Whether it’s your first semester away from home or you’re a returning student, keep these crucial tips in mind to stay safe at college, no matter what situation you’re facing!
1. Stick together
We’re sure you’ve heard of the buddy system, so make sure you actually stick to it the entire night! We’re not saying you should to stay glued to your girlfriends, but keep an eye on them. “Be a good friend,” says SABRE College Safety Program Manager Marisa McKay. “Make a plan with your friends beforehand and don’t leave anyone behind at a party, especially if they’re at a stage where they can’t make the best decisions for themselves.”
2. Make sure your phone is charged
We know cell phone batteries can drain quickly, so make a point of plugging it in while you’re straightening your hair or doing your makeup before you head out. The last thing you want to happen is realizing your phone is dead when you need to make an emergency phone call.
3. Carry emergency cash
These days, we rely on our credit and debit cards to pay for almost everything. At least when you go out at night, bring cash with you, just in case (and we mean more than three dollars!). “Having cash can help get you or a friend out of a bad situation quickly,” McKay says. You don’t want to make the risky decision of walking home simply because you have no money with you.
On your way home
4. Don’t stop moving
Unfortunately, an attack can take place anywhere, even on your beautiful college campus, especially when you’re alone and entering your building. Spend as little time as possible lingering outside your residence. As you approach your building, start to take out your keys so you can head right in. Don’t stop in the middle of the sidewalk or in front of your building because you need to answer your friend’s text.
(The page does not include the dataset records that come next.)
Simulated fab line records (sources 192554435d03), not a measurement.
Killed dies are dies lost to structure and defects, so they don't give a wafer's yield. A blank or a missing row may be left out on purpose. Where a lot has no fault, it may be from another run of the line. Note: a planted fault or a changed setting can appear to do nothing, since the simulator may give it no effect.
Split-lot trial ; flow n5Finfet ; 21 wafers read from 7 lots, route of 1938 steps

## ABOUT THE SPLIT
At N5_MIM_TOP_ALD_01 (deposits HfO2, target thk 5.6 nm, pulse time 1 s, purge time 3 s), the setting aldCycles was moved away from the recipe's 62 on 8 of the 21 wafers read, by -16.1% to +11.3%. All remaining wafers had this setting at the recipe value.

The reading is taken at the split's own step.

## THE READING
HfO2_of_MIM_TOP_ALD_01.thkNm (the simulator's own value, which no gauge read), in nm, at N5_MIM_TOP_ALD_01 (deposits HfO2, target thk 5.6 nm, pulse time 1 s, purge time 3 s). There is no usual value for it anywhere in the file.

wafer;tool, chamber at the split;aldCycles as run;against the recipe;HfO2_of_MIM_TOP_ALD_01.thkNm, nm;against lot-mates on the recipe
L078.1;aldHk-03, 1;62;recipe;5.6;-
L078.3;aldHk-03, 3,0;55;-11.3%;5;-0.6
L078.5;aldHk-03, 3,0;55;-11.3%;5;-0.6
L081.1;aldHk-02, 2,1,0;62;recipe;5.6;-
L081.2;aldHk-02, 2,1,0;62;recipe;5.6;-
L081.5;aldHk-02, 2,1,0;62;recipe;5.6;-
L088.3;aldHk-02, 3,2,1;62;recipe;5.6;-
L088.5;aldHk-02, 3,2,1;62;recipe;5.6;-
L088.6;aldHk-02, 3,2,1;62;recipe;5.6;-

You can also call a friend or family member to keep on the phone as you walk home. But be careful; don’t get too wrapped up in a conversation that you don’t realize someone might be following you. “Being engaged in your surroundings is key,” McKay says. “Keep your head up, look around every so often and don’t seem distracted.”
5. Carry pepper spray or pepper gel
“A well-prepared person has a plan,” McKay says, so consider carrying tangible defense mechanisms. SABRE is the worldwide leader in pepper spray and makes various items you can use to ensure your safety.
SABRE makes pepper spray and pepper gel, which are both effective, but in different ways. Both sprays have a 10-foot range so you can protect yourself while at a safe distance from an attacker. The gel provides a greater containment of the substance, which means it will only affect that which it directly contacts. This means that it helps prevent wind blow back and prevents you or others nearby from feeling any irritating effects. “Our products are 67 times hotter than hot sauce,” McKay explains. “So physically, no one is going to be able to keep their eyes open at that point.” She warns, however, that sprays meant to combat bears or wasps are not interchangeable with pepper sprays and gels meant for humans. Opt for these campus-approved picks instead!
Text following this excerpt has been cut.